Yesterday was the 53rd Earth Day.  It began in 1970 as a single-day protest over the planet’s environmental degradation, while in 2022, it was an opportunity for a quick social media post to virtue-signal and return to drinking your bottled water.

PMSP52
Rare Old Growth Forest in San Diego County’s Palomar Mountain State Park

Earth Day, and the larger environmental movement in the 1970s, has had many successes.  The Clean Water Act and the Endangered Species Act have been incredibly important domestic wins.  It is true that the average American has some understanding of our impact on the environment.  There are ideas out there for finding a way forward.

Earth Day, however, isn’t really about Earth.  It is about homo sapiens.  Earth is doing fine.  It’s been here for 4 billion years, and depending on the behavior of our sun, it is likely to be the third rock from the sun for another 4 billion years.

Everything that exists on Earth is a product of pressure and gravity.  Pressure from the mass of the Earth creates the dynamo that powers our magnetic field, creates heat that finds it way as volcanic hot spots, springs, and in conjunction with water, plate tectonics.

Meanwhile, Earth’s gravity holds the gaseous volatiles that would otherwise escape into the solar system, what you know as our atmosphere of nitrogen, oxygen, and a growing concentrate of carbon dioxide and other gases.

This energy, of course, is also what created life that eventually would become you and me.  We are, after all, just a bunch of water and carbon that once was in the ground.  And to the ground we shall someday return.

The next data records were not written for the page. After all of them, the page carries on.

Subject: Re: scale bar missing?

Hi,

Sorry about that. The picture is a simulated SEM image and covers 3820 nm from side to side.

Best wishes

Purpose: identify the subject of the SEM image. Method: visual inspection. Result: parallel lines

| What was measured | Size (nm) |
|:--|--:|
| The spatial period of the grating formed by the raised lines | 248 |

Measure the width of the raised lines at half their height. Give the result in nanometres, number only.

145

Climate change is real, and climate has always changed the environment.  It has been much, much, hotter than present day, many times, and it has been much, much colder.  Global warming is happening, and has been happening since the last glacial maximum 26,500 years ago.  On a timescale of billions of years, this occurs subtly over thousands or millions of years.

But we know that humanity is affecting climate change.  We can only guess to what extent.  The primary problem for habitability is the speed which it is happening.  It is almost certain that thousands of years of climate change have occurred in the last 150 years.  We are living through the Holocene Extinction Event.  Is it a coincidence that hominids like the Neanderthals or the Denisovans disappeared right around the time homo sapiens shows up?  Or that the North American megafauna all disappeared right when the Beringians began their settlement of the Americas?  Climate surely was an influence, but the coincidence of humanity’s arrival and a great immediate dying?  Not a coincidence at all.

Tall Trees
95% of these trees were lost to clear-cutting, and second growth forests will take over 1,000 years to mature

What I want to convey here is that Earth’s actual threat is a dying sol, not the destruction caused by the human species.  Earth has been homo sapiens-free for 99.999952% of its existence (I did the math), and I would be willing to bet it will long outlive us as well.  Sorry, Elon.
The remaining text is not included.